I did some benchmarking for a dictionary app a while back, and the fastest I cou...

cozzyd · on April 28, 2018

Note that strstr will stop as soon as you have a 0 byte so this is not a fair comparison.

Uninitialized (practically often zeroed) also produces different results from random and explicitly zeroed, since I assume it affects how often it can fail fast.

    #define _GNU_SOURCE
    #include <stdlib.h> 
    #include <stdio.h> 
    #include <string.h> 
    #include <time.h> 

    int main(int nargs, char ** args) 
    {
      struct timespec start; 
      struct timespec end; 
      int mode = atoi(args[1]); 
      const char * needle = "788bbd6b12d79a4ee18e36a8a264fb496465c71b7932a965ed731397b7c97d14";  
      const int N = 200*1024*1024 ;
      char * haystack = malloc(N + sizeof(needle)); 
      strcpy(haystack+N,needle); 

      printf("Mode is %s\n" , mode == 0 ? "zeroed" : 
                              mode == 1 ? "random"        : 
                              "uninitialized"); 

      if (mode == 0) 
      {
        memset(haystack,0,N); 
      }
    
      if (mode == 1) 
      {
        FILE * urandom = fopen("/dev/urandom","r"); 
        int nread = fread(haystack,1,N,urandom); 
        fclose(urandom); 
        if (nread < N) 
        {
          fprintf(stderr,"read returned %d\n",nread); 
        }
      }
    
      clock_gettime(CLOCK_REALTIME, &start); 
      void * found = memmem(haystack,N+sizeof(needle),needle,sizeof(needle)); 
      clock_gettime(CLOCK_REALTIME, &end); 
    
      printf("Took %g secs to find string at offset of %llu\n", end.tv_sec - start.tv_sec + 1e-9*(end.tv_nsec -    start.tv_nsec), found-(void*)haystack); 
      return 0; 
    }



    $ gcc test_find.c -o test_find
    $ ./test_find 0
      Mode is zeroed
      Took 0.0147023 secs to find string at offset of 209715200
    $ ./test_find 1
      Mode is random
      Took 0.129951 secs to find string at offset of 209715200
    $ ./test_find 2
      Mode is uninitialized
      Took 0.0371922 secs to find string at offset of 209715200

kazinator · on April 28, 2018

Note that if you malloc that big of a block, it's going to come directly from a MAP_ANONYMOUS mmap, and so it will be zero initialized!
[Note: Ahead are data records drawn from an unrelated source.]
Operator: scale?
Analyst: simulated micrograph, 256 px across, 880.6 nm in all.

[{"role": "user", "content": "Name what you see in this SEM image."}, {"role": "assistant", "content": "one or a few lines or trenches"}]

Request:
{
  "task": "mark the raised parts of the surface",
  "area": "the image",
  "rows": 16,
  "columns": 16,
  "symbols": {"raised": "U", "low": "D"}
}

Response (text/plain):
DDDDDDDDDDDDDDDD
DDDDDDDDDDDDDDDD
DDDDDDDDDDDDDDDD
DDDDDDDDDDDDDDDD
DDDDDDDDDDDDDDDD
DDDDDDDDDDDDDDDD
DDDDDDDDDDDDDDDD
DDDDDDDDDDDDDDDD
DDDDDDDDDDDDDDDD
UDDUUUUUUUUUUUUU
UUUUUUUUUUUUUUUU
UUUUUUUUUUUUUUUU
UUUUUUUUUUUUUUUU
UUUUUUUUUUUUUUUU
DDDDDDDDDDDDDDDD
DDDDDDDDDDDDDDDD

Your uninitialized mode is slower than zeroed, but nowhere near as slow as random.

The difference between initialized and uninitialized may be due to page faults: in the uninitialized case, the search is touching the memory for the first time. Maybe we're seeing TLB misses?

cozzyd · on April 28, 2018

Yeah I was expecting the uninitialized to be the same as the zeroed case for that reason, but was surprised to see a (slightly) different result.

Edit: you are almost certainly right. I added a getrusage call before and after, and we have ~50k soft page faults in the uninitialized case and ~2 in the zeroed case during the memmem.

vardump · on April 28, 2018

Reading uninitialized allocation triggers undefined behavior. The compiler is free to do whatever it pleases. Don't do that.